An opinion piece by the VP analyst at Gartner

September 2, 2022

3 Min Read

An opinion piece by the VP analyst at Gartner

Real-world data is seen as the gold standard for analysis but it can be difficult to access, expensive to use and even constrained by regulations. That’s where synthetic data comes into its own. Despite it being generally regarded as a low-quality substitute, it can offer real operational benefits.

Deployed correctly, data and analytics leaders can use it to create more efficient AI models, taking their organizations’ AI applications to the next level. Gartner estimates that by 2030, synthetic data will overshadow real data in a wide range of AI models.

Using synthetic data

Real data generally provides the best data insights. However, it can be expensive, biased or unavailable due to privacy regulations.

Here, synthetic data can be an effective alternative or supplement as it provides access to better annotations that can be used to build accurate and extensible AI models. If correctly combined with whatever real data is available, synthetic data can create enhanced datasets that can help alleviate some of the weaknesses associated with real data.

For example, organizations can employ synthetic data when testing a new system where no live data exists, or when data may be biased. Synthetic data is also advantageous in supplementing small, obtainable data sets that might otherwise be ignored. Alternatively, organizations can use it when real data sets cannot be used, shared or moved. In this way, synthetic data has many applications.

Synthetic data and the future of AI

Synthetic data is of paramount importance to the future of AI as it can be used to help organizations understand the technology’s potential.

As discussed, there are many applications for synthetic data, including data pseudonymization and anonymization, which are must-haves for any modern data science team. But, with synthetic data, data scientists can feed information into their models and then retrieve artificially generated data that is far more valuable than direct observation.

Synthetic data is also beneficial for hackathons, product demonstrations and internal prototyping when a set of data needs to be replicated with the right statistical attributes. For example, financial services institutions, such as banks, often use synthetic data when setting up multiagent simulations to better understand market behaviors, improve their lending decisions or to fight fraud. Similarly, retailers use synthetic data when setting up cashier-free stores or when analyzing customer demographics.

An additional factor that makes synthetic data valuable is the accuracy it offers in machine learning (ML) models. This is because real-world data is coincidence and does not factor in all the impacting permutations of conditions or possible events. Synthetic data can counter this problem by generating data for conditions not yet seen.

The range of synthetic data’s applicability makes it a critical accelerator for AI as it makes AI possible where there is a lack of real data.

Risks of using synthetic data

Although synthetic data has advantages, it also presents significant risks and limitations.

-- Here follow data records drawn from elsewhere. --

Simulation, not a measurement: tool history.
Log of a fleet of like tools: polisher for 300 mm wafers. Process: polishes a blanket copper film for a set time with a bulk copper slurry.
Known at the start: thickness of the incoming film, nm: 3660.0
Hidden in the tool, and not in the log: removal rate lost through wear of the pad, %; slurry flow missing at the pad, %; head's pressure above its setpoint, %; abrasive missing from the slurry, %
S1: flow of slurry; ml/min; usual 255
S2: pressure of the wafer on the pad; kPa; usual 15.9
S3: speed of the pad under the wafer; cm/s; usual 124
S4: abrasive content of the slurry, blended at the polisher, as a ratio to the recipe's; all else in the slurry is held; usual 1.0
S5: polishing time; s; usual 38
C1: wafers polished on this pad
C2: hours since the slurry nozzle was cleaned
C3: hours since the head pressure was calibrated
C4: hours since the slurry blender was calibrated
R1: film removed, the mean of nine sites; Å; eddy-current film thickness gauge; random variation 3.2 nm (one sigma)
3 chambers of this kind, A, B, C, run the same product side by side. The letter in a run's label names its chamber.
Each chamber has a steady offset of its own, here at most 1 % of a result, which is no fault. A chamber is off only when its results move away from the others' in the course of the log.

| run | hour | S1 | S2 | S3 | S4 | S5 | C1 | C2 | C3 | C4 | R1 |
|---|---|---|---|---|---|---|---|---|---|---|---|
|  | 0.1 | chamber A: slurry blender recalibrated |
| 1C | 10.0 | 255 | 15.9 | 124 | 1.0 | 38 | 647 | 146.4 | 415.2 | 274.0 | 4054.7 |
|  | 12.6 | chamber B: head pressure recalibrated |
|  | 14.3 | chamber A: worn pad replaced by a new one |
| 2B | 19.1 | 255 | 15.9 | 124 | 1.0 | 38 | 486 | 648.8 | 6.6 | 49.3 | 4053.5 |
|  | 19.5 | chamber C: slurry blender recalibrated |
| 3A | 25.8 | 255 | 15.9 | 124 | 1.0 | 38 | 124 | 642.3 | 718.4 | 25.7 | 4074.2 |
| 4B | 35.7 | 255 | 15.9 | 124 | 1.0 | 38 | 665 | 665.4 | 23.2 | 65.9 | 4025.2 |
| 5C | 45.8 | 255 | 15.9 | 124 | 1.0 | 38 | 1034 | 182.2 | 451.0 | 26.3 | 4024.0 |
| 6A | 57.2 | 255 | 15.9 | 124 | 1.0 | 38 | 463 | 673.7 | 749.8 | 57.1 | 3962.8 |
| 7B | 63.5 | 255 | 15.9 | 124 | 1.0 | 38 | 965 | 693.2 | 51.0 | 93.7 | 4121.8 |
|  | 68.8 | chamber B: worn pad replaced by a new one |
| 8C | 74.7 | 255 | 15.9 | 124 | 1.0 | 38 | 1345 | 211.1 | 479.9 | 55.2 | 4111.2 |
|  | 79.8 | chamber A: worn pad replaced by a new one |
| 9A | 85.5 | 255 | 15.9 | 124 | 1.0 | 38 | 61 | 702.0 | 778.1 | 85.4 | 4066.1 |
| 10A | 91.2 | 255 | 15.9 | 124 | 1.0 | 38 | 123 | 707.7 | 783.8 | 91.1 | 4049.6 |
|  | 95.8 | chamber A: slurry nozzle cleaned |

For example, the quality of synthetic data is reliant on the quality of the model that created it and the resulting dataset. Using synthetic data therefore requires additional verification steps, such as a comparison with human-annotated, real-world data to ensure its validity.

Additionally, synthetic data can be misleading as it may lead to inferior results and may not be 100% fail-proof when it comes to privacy.

Due to these challenges, synthetic data faces user skepticism, which stems from the fact that users deem it to be ‘inferior’ or ‘fake.’ As it becomes widely adopted, business leaders may raise questions about the openness of the techniques used to generate data, especially when it comes to transparency and explicability.